2. Regaining her humanity--her drive to understand other aspects of healing (emotional, mental) are part of this as she recognizes that she is damaged. So too is a reckless sort of 'virtue' that she associates with that humanity.
3. Loathing of her Changeling self. All of her Contracts have been made almost involuntarily and she loathes them as much as she does her Changeling self: Omens, Dreams, Hours, Spring (desire), Uniform and Urn--they are the mysteries of her new persona. She is perpetually hesitant to use them as they tie her back to Sarah No-Tears, to whom the Contracts have been made.
I think those are great definitions of the character and provide a hopeful arc for the character over the course of the game...if she's able to handle them in a positive way. She may not be able to...she may fail. That's the challenge of the play.
But when should change happen? Obviously if the players know how long a campaign will last it becomes easier to plot for themselves when they ought to be willing to make those shifts or at least push themselves into situations where those shifts can occur.
Time vs. Incident
One half of the equation is time-- but it has to be based on dramatic time, not logical time. Dramatic time is variable, but generally compressed. In a story people change faster than you'd realistically expect if you thought about it. As I mentioned above, anime genre forms can really compress this to the point of silliness. But the other half of the equation is incident: situations which the GM provides or the player moves into that provide opportunities for players to work through those struggles. That requires the GM and the player to be on the same page about what constitutes a) something in the character that might evolve internally and b) what constitutes an appropriate (or inappropriate incident). So in that sense I think having players in a game focused on Internal Change do this kind of exercise can be useful.

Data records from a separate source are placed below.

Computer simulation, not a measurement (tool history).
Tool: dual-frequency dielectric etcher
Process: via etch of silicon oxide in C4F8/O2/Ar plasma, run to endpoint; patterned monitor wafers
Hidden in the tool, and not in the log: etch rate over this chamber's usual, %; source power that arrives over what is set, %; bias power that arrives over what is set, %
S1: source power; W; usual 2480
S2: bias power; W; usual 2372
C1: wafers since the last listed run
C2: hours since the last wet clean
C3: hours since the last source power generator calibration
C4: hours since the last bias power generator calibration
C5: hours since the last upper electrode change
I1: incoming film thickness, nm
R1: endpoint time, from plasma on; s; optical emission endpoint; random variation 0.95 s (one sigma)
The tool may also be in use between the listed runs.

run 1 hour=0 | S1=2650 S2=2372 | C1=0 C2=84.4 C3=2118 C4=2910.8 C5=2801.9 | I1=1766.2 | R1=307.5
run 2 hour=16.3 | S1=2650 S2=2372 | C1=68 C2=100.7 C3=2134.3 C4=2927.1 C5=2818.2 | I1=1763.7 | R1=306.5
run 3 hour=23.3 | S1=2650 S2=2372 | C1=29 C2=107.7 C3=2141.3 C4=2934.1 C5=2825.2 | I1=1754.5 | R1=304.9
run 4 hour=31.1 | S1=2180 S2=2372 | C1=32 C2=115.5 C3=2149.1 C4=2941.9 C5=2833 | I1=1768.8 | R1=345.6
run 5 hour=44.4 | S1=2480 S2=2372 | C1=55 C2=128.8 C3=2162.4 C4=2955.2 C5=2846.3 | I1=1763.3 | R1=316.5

I think another thing which players ought to do, if possible, is consider the hierarchy of those changes. Does one have to come before the other, as a stepping stone? Is one broader than another? Or even which would I feel most comfortable dealing with first. From the example above, regarding Sarah, it seems to me that her first mutable point probably needs to be handled first. By establishing that change she may be able to handle the other changes. With that in mind, players should approach dramatic time breaks and junctures with an eye to dealing with at least one of those changes. Of course, what actually happens will depend on the play of the game.
Signposts of Dramatic Time
So logical time can get in the way, but how do you communicate dramatic time? I mentioned breaks and junctures, which can serve as signposts. Again, knowing how long a campaign will last can be of enormous benefit in this. But also having a specific time period in-game has work as support as well. For example, in Libri Vidicos the players have the structure of the school year, ala Harry Potter. They know things will be introduced in the first semester, grow more complicated by the Winter Break and then accelerate downhill in the second semester. But as well they also know that the campaign itself will cover exactly five years of their lives. So each chapter of the campaign has its own dramatic time (horizontally, if you will) but the campaign itself will have a slowly rising set of stakes throughout over those five years (vertically, if you will). The players also know that Year Five will likely change up some of the structure they've had during the previous four years.
Time lapses can be another clear signpost of a change, giving players permission for development. GMs have to be careful with lapses to make sure not too many outstanding threads get left behind. If things haven't been dealt with yet, the GM should be careful not to unduly penalize the players since they have no control over the lapse. Immediately after a lapse, opportunities should be given for players to do flashbacks if they want-- especially to tailor scenes which can let them go through changes. We did this last session in the Changeling game, a campaign which has a real break between logical time and dramatic time. But more importantly to signal a shift in dramatic time I put together a series of TV credits (using Powerpoint), cued to music which presented the campaign as if it were a show and we were just beginning season two of the series (complete with some people in the credits they hadn't yet met in the game). That device essentially said to the players, OK, we're moving forward, you have some license to make changes to your characters and move in new directions, despite how much logical time may have passed. I think it worked pretty well as a device, and we'll see how well it does as a dramatic time marker.